Thanks, Wiz!
Merak, not sure where you're going with this. I mean, I'm not
against the idea of verisimilitude, even in a fantasy game -- I hate it when my players describe their PCs' combat actions in terms that aren't realistic, fighting-wise. I also don't like it when fireballs do nothing but deliver damage, with no wash of heat or ignition of small flammable items or anything like that. Within the contex of the game, I prefer that there be verisimilitude.
But that phrase at the beginning is the important one.
Within the context of the game, it makes complete sense that if your wizard can throw bolts of fire and your monk can fall 50 feet without injury, your fighter/rogue can, in the same world, slide across a table, scissor-kick a waiting orc's spear out of its hands, kick the orc in the forehead, catch the spear in midair, and catch the stumbling orc through the heart with it before he falls while rolling off the table and back into the fray.
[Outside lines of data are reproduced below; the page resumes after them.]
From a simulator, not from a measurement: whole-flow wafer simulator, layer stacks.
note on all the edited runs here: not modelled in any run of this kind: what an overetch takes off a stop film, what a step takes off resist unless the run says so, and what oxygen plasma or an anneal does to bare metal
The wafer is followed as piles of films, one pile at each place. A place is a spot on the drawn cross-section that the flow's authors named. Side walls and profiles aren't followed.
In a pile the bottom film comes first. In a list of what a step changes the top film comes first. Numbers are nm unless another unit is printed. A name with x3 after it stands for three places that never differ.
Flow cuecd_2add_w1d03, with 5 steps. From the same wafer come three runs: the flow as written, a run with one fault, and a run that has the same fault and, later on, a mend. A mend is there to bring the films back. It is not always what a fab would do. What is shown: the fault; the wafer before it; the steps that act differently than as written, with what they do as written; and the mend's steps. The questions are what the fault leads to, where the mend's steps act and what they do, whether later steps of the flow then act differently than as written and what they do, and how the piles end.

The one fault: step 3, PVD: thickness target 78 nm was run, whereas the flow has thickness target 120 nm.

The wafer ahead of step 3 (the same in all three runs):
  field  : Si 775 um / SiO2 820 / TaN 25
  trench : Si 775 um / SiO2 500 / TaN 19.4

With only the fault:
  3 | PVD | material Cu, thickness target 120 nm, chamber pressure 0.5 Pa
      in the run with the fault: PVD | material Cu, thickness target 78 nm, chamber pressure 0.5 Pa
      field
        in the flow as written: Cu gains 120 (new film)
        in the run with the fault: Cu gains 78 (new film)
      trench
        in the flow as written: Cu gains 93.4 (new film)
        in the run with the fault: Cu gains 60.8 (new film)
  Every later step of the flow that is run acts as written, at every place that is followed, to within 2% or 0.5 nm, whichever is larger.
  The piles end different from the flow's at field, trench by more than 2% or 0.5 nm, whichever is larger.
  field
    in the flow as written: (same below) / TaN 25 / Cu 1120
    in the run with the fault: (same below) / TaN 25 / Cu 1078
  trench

(Which you can do according to the rules with a charge attack, assisted by a Jump check to handle the table, and if the Jump succeeds by 5 or more, you rule that the move is so fast and surprising that the orc loses his attack of opportunity for the unarmed attack and you give the fighter/rogue guy a +2 bonus to damage, and maybe even allow sneak-attack damage, in addition to his charging bonus to the attack. The disarm-and-spear bit is either flavor-text, or it's handled next round.)
I haven't had universal success with this type of cinematic game, letting skills be used to get bonuses in combat, but some of my players have loved it. Anyone who was willing to give up a full-round attack in order to do some cool flashy movement-followed-by-attack deal had a blast.